Okay, so it really isn’t the end of the World as we know it, but I am almost positive (almost) that there is some strange force out there that wants to make all northerners believe that Spring is around the corner. I could have sworn that the apple’s in orchards were in full (okay, so that might of happened in my dream, so what), but the grass is green (kind of like a poopy green) but is it still grass. At the end of January! I have yet to pull out my winter coat and snow pants for the season. Spring is in the air people. Because of how nice the weather has been, the superstitious (me) are beginning to think that something bigger is in store for us besides the Good Old Northern Winter. Where are the negative degrees and the soothing sounds of scrappers on car windows? So, back to reality, we all know the world is not going to end, but if it did, how would it go. Because of the strange weather phenomenon, I can’t help but think that stranger things could happen. Enter Friday’s list:
The Most Spectacular (Or not) Ways the World as We Know It Could End
· The Second Flood
o Only this time it is beer. It’s not the fact this time that people haven’t prepared for the flood because we in fact did listen to the main man building a ship, it is just that everyone was too drunk and forgot how to open the doors.
· Grokked Out of Existence
o This is the eventual fate of Earth, if we can’t pull it together by the time the Martians decide what to do about us. Ever since realizing that we had reached the ability to travel through space, they’ve been trying to decide whether they actually want to have contact with us. But before they make decisions, Martians have to grokk all the variables involved. In this case: us. There could be some among us now…..
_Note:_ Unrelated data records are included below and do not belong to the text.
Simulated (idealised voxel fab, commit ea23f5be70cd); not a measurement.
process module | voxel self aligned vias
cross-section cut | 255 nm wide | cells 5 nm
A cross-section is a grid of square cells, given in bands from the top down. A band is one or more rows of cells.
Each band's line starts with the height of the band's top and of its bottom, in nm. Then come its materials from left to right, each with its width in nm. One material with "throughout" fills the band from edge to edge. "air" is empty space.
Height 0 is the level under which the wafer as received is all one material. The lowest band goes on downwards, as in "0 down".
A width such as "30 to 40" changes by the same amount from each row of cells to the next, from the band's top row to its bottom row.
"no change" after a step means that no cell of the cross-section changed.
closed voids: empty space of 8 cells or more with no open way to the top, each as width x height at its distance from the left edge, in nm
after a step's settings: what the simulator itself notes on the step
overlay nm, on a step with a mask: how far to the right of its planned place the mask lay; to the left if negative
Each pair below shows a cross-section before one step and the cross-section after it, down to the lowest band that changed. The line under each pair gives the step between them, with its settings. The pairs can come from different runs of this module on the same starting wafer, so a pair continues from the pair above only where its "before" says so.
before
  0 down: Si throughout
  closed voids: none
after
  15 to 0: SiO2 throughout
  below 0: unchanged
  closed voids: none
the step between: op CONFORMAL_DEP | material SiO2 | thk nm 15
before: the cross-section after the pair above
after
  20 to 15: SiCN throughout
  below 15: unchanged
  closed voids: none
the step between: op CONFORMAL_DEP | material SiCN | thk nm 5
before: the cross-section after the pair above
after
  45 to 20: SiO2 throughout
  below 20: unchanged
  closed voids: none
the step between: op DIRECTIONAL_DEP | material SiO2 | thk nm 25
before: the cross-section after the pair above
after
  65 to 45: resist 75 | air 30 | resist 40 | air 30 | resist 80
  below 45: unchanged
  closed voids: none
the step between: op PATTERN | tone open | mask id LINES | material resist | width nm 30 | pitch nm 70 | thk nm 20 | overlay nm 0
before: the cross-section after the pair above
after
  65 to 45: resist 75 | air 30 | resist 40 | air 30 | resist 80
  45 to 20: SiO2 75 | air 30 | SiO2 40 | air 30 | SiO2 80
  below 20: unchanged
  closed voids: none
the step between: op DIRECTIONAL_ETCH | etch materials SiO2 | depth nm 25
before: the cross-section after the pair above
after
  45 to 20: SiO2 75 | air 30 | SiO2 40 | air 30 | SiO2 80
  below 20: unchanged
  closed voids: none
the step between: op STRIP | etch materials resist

· FYI: To grok ( /ˈɡrɒk/) is to intimately and completely share the same reality or line of thinking with another physical or conceptual entity.
· Suspicious Buffet
o Okay, so each and everyone one of us loves food. Free food though? Free food comes close to comparing to Christmas Morning. People from the woodwork make an appearance wherever there is free food. Families, some families live for these offerings (Heck, I live for these). Not one person will deny free food and this is why, when the world opens the Free All You Can Eat Buffett, no one will think twice that this could mean the end of the world, but how sweet (or salty) it will be.
· Toilet Paper Extinction
o There 50 people to one toilet stall in the nation (based on a very reliable Google search). This means that the end of the world is going to be very (very) messy. We will all be stuck sitting or squatting and waiting….and waiting….and waiting…..
· Zombie Apocalypse
o I mean, come on, there are already how-to movies and books on how to survive this, but there is always that one Zombie that stays alive because someone forgot to ‘Double Tap.’
· Snakes on a Plane
o Honestly, how many planes can Samuel L. Jackson be on at once
· The Stupid Epidemic
o This may have already started to take over in some areas.
I am going to leave it there. There are many more, but I will leave that for you to fill in. J I hope your Friday treats you well. Only a couple more hours until the official start of the weekend and it can’t come soon enough. For those that have snow at the end of January, consider yourselves lucky. Those that don’t, beware. It may smell like the glorious smells of Spring, but someone is playing a cruel joke on all of us.
On a side note, I Just looked out the window and the outdoors is covered with snow (was it supposed to snow today?). Sorry friends, but this whole post is moot.